For years I’ve been saying it to friends and fellow travellers: Climbing Uluru is one of the shallowest, most unrewarding experiences in Australian tourism.
I know because I’ve done it twice.
The first time, in the 1970s, I was stunned by how difficult it was and shocked by the plaques at the start memorialising those who have died climbing.
One of the first was, like me at the time, a school student on an excursion – he’d fallen after being disoriented in fog.
Back then I got to the top and realised it was a hollow reward.
Yes, you get a sense of how immense and surprising this monolith is when you stand atop it, but it’s far more powerful appreciated from ground level.
Since the traditional owners and park operators announced the rock will be closed to climbers from October 26 this year, thousands of tourists have clogged the hour-plus climb for their Instagrammable moment on the top, the worst of them leaving trash, pocketing pieces as souvenirs, and urinating up there.
This is despite Parks Australia long imploring travellers to “please don’t climb” the World Heritage-listed Uluru, which UNESCO cites as forming “part of the traditional belief system of one of the oldest human societies in the world”.
If that’s not enough to discourage you from clambering all over it, Parks Australia says the climb “can be physically dangerous” and that walkers are actually damaging the rock.
Listen to the experience of a Sydney traveller who visited last year: “I watched with utter disgust as families encouraged their tiny children to scramble up in sneakers. One guy was setting off in footy shorts and thongs. There were hundreds and hundreds of people and I thought, ‘You are all mad’. Even if you didn’t think of it as plain insensitive, it just felt tacky that people feel they have to climb.”
Her impression was underlined by the fact that someone died climbing the day after her visit.
Visiting New Yorkers were surprised they even had the option, commenting: “It’s a bit like abseiling on Notre Dame, isn’t it?”
Last year, a family we know made the pilgrimage by car from Melbourne specifically to climb Uluru before it closed.
Travellers I’ve spoken to have been appalled to see the chain handrail hammered into the steep first ascent, and the path worn into the rockface by generations of tourists.
Others have been more surprised about how challenging the climb is, how exposed they felt, and the absence of facilities on the rock.
I recall, despite being fit and in my teens and 20s on my visits, I did some of it on all fours.
There is neither water nor toilets on the climb, which creates other problems with climbers wandering off paths to relieve themselves on the rock many times a day.
In recent years, the majority of travellers have heeded the government’s advice not to climb.
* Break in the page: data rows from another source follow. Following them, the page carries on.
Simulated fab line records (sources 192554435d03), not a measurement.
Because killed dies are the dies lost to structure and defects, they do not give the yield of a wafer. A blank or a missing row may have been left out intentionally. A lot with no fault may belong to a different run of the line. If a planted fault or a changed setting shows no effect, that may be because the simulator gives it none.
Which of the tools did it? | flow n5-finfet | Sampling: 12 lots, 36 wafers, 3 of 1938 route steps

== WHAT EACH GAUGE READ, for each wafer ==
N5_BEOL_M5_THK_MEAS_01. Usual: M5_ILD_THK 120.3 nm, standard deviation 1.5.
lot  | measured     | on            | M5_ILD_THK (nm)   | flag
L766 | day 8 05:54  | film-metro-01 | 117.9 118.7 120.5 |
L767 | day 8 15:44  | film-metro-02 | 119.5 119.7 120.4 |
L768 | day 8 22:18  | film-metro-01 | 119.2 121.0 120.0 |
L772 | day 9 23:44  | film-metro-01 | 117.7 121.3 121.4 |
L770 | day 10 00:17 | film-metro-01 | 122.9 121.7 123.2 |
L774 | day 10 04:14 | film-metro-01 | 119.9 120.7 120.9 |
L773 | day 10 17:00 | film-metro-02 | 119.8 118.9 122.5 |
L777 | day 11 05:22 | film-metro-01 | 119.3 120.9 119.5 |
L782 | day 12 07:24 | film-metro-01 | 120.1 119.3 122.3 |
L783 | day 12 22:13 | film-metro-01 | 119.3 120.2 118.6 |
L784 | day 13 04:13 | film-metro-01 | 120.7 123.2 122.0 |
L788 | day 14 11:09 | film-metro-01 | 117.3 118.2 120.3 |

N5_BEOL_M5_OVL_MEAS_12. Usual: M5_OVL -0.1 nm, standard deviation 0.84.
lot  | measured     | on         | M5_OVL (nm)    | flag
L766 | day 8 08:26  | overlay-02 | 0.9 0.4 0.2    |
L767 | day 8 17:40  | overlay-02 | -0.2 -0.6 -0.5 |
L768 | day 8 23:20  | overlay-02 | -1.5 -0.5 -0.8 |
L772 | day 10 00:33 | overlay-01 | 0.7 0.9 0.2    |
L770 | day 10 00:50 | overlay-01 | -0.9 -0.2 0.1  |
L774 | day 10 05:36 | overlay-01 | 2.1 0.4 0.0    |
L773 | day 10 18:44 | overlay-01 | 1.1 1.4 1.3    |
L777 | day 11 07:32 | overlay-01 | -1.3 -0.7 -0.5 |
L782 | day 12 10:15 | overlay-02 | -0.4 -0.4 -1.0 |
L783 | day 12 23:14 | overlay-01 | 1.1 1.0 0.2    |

The traditional owners, who have leased Uluru-Kata Tjuta to Parks Australia for 99 years since winning native title in 1985, agreed climbing would be banned when fewer than 20 per cent of travellers visiting the area chose to ascend Uluru.
That occurred, and triggered the decision 18 months ago.
If the risks, (an estimated 37 deaths since the 1950s) and difficulty hadn’t already convinced me that climbing it was one of travel’s less intelligent decisions, a conversation decades ago with the then chief ranger did.
He told me the Uluru’s traditional owners, the Anangu people, “preferred” it if tourists didn’t climb.
The gentleness of this sentiment made climbing a choice for every traveller.
Then and there I chose never to do it again, and on subsequent visits I’ve taken much more rewarding paths through this extraordinary country, and urged friends, family and fellow travellers to do the same.
Anyone who won’t make it by the October 26 climbing ban shouldn’t be disappointed: You’re missing nothing but the chance to experience Uluru in a dozen other more rewarding ways.
Start with the 10-kilometre circuit of Uluru’s base. You may even have sections of the path to yourself.
Then head out to Kata Tjuta for the three-to-four-hour Valley of the Winds walk. Both are among the highlights of decades of travel for me. And just as Instagrammable as any climb.